This one-day workshop introduces and discusses all major language and library features of C++23. As usual for his trainings and books, Nico Josuttis will focus on both the design and the practical usability of the new features so that attendees understand why we have them and how to use them right.

The workshop will concentrate on features available in at least one major compiler (gcc, clang, Visual C++) so that attendees can gain from the look-and-feel instead of just reading specifications.

The workshop is spiced with insight stories: As a long time member of the C++ Standard Committee, Nico Josuttis also talks about insights and anecdotes important to know. As a long-term trainer and educator, his material will concentrate on the essence for ordinary application programmers knowing Modern C++.

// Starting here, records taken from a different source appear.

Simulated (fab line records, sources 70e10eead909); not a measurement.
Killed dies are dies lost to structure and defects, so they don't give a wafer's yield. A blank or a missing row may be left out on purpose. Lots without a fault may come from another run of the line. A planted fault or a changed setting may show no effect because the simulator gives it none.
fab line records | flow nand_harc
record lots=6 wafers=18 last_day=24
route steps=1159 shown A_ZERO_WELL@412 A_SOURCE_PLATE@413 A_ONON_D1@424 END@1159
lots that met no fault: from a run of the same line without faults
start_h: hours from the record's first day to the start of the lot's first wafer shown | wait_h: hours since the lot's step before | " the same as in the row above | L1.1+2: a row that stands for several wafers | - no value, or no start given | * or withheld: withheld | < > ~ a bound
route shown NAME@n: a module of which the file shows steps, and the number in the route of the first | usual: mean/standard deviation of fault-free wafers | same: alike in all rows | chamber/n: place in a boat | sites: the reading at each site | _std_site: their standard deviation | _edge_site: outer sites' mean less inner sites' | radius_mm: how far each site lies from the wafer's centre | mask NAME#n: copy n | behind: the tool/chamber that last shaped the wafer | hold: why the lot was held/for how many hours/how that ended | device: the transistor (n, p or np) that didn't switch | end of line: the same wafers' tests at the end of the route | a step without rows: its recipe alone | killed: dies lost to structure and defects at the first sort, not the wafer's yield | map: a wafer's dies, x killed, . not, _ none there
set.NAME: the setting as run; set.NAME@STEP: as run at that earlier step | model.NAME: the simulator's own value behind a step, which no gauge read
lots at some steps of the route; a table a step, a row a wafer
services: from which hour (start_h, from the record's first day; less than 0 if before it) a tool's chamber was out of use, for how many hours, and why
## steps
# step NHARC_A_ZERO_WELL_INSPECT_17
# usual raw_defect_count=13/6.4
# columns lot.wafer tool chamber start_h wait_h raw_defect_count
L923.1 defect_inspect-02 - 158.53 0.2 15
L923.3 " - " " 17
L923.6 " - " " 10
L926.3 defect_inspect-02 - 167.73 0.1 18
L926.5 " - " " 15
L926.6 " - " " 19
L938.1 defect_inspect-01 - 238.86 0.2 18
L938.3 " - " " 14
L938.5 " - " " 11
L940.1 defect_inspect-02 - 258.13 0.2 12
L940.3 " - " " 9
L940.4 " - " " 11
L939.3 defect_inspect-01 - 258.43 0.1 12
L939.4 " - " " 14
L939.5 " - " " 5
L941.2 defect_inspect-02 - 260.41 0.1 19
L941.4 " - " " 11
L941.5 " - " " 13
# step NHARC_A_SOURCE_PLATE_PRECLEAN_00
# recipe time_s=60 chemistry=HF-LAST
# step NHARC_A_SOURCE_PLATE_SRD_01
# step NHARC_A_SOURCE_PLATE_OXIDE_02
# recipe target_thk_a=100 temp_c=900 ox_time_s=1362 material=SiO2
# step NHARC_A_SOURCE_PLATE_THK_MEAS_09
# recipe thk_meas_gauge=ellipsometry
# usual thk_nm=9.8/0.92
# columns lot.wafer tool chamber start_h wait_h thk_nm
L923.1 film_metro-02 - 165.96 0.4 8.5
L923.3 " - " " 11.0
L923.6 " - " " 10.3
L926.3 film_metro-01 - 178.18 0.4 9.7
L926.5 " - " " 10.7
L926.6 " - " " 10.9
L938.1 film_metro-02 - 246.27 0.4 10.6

C++ Templates for Developers

Dr. Walter E Brown

With broad experience in industry, academia, consulting, and research, Dr. Walter E. Brown has been a computer programmer for more than 60 years, and a C++ programmer for over 40 of those years.  He joined the C++ standards effort in 2000, and has since written more than 175 proposal papers.  Among numerous other contributions, he is responsible for introducing such now-standard C++ library features as `cbegin`/`cend`, `common_type`, `gcd`/`lcm`, `void_t`, and `<cmath>`’s mathematical special functions, as well as the headers `<random>` and `<ratio>`.  He has also significantly impacted such C++ core language features as alias templates, contextual conversions, variable templates, `static_assert`, and `operator<=>` (the “spaceship operator”).

When not playing with his grandchildren, Dr. Brown continues as an Emeritus participant in the C++ standards process and as a frequent speaker at C++ meetups and conferences worldwide.

Dr. Brown will also be a keynote speaker at the conference.

About the Workshop

This is a lecture-style workshop. Please bring your favorite text editor (or paper/pen/pencil, if you prefer) for any note-taking you might want.

As an intermediate-level C++ programmer, you already know about and have very likely used one or more kinds of C++ templates in your code. Whether you’ve applied `std::vector` or `std::array` to your work, or called upon any of the multitude of algorithms that the standard library provides, you’ve experienced some of the power that templates add to a C++ programmer’s toolkit.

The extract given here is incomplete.